Judge Miller’s Selective Enforcement

On January 24, 2022, Judge Kevin Miller signed an Amended Protective Order in Stevenson v. Stevenson, Case No. 56-CV-20-2928. That order, like the original from July 22, 2021, imposed strict confidentiality requirements on litigants—mandating that any court filings or disclosures involving designated “Confidential” information be filed under seal and restricted to authorized persons.

But when Defendants and their attorneys in that case repeatedly violated those terms—filing sensitive, confidential deposition content in public court documents and uploading protected materials to unsecured websites—Judge Miller took no action. Plaintiffs’ counsel formally notified Judge Miller of these violations in a detailed letter dated March 21, 2023. Despite citing binding authority and requesting prompt correction, no sanctions followed. Judge Miller did not issue a ruling, hearing, or even a docket entry addressing these violations. Instead, on June 16, 2023, he dismissed the entire case on summary judgment, stating in his order that “[a]ll other pending motions and requests are dismissed as moot”.
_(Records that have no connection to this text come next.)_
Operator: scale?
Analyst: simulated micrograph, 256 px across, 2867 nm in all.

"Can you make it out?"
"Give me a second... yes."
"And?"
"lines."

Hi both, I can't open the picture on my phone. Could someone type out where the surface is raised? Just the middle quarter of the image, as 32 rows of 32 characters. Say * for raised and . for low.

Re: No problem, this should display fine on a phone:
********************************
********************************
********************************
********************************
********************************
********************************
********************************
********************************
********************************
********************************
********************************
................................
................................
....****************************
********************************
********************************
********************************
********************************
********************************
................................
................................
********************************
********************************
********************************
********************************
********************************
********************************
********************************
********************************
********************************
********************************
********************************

This failure to enforce a court-approved protective order is not a trivial oversight. Protective orders are not window dressing—they are judicial promises to parties that confidential information disclosed during litigation will not be misused or made public without consequence. Judge Miller’s silence in the face of direct violations undermines the integrity of that promise.

This failure is especially troubling given that Judge Miller continues to approve protective orders in other cases. In Christiansen Keefe v. Kronemann Construction (Otter Tail County, 56-CV-23-1802) and Precision Locating v. Starkebaum (56-CV-25-198), Judge Miller recently signed detailed stipulations imposing similar confidentiality restrictions. Litigants in those cases may assume they are protected by enforceable rules—but the record in Stevenson suggests otherwise.

The implications are serious:

  • Predictable, uneven enforcement: Judge Miller dismissed Stevenson without resolving the outstanding request concerning protective order violations. This sends a clear message: confidentiality orders may be selectively enforced—or ignored altogether.
  • Erosion of good faith discovery: Parties relying on such orders to disclose sensitive health, financial, or personal information may hesitate in the future, knowing their reliance may not be honored.
  • Institutional inconsistency: It is unreasonable—and arguably unethical—for a judge to sign off on new protective orders while refusing to enforce nearly identical terms in a case before him.

For litigants in Otter Tail County, this serves as a cautionary tale. Before stipulating to confidentiality provisions under Judge Miller’s jurisdiction, ask a critical question: Will these terms actually be enforced? In Stevenson, the answer was a resounding no.

Justice demands more than a rubber stamp. It requires accountability.